I also played completely theatre of the mind. I didn't actually intend to do that, but the table was too far away to be easily reached and interacted with, and I'm quite certain that my theater of the mind approach made the game move much more quickly than it otherwise would have, which ended up being a significant KPI I needed to hit.
Afterwards, some of the players were really into the idea that Krampus must have a bag full of children, because that's all that they know about Krampus. That hadn't actually been my intention, but I thought what the heck; if that's what they want and expect, that's an easy thing to deliver. They did find a bag, and it had lumps of coal, but softer, less mature lumps of coal, with the images of tiny children inside, kind of like General Zod and his buddies in the Phantom Zone from the old Superman movies. So, they got to rescue 11 children; except they were stranded out in the woods, a full day away from the town, in subzero temperatures (I did point out that there was no indication that these kids were even from that town, but that's something to be solved off screen, as we were better part of an hour past my targeted end time and it was getting quite late.) Just a little twist that things weren't peachy, and they had to still be on their game. Even as the game was literally winding down.

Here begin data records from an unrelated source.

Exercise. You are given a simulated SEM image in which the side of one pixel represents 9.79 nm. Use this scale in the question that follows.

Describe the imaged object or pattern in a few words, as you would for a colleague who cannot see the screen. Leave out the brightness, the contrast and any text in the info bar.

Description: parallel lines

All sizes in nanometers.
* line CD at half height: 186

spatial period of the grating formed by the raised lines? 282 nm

All in all, a pretty successful evening. I kept the game rolling and moving in spite of a lot of inertia that it naturally had to slow it down, we accomplished quite a bit, really, and in spite of the fact that I don't really like or even know very well the rules, that had no appreciable impact on the game itself. I do think that I'm a little less enamored of the idea that I can run 5e for them, at least not until I figure out a few things about the rules, like the action economy (a very trendy phrase in RPG discussions these days); one character in particular always seemed to have more actions than everyone else. Either he's a consummate power gamer who builds "better" characters than everyone else, or he's fudging the rules in his favor and isn't supposed to be able to do that either. I think he may be taking the offhand attacks option and optimizing it, but whether he's doing so "legitimately" or exploitatively I'm not sure yet.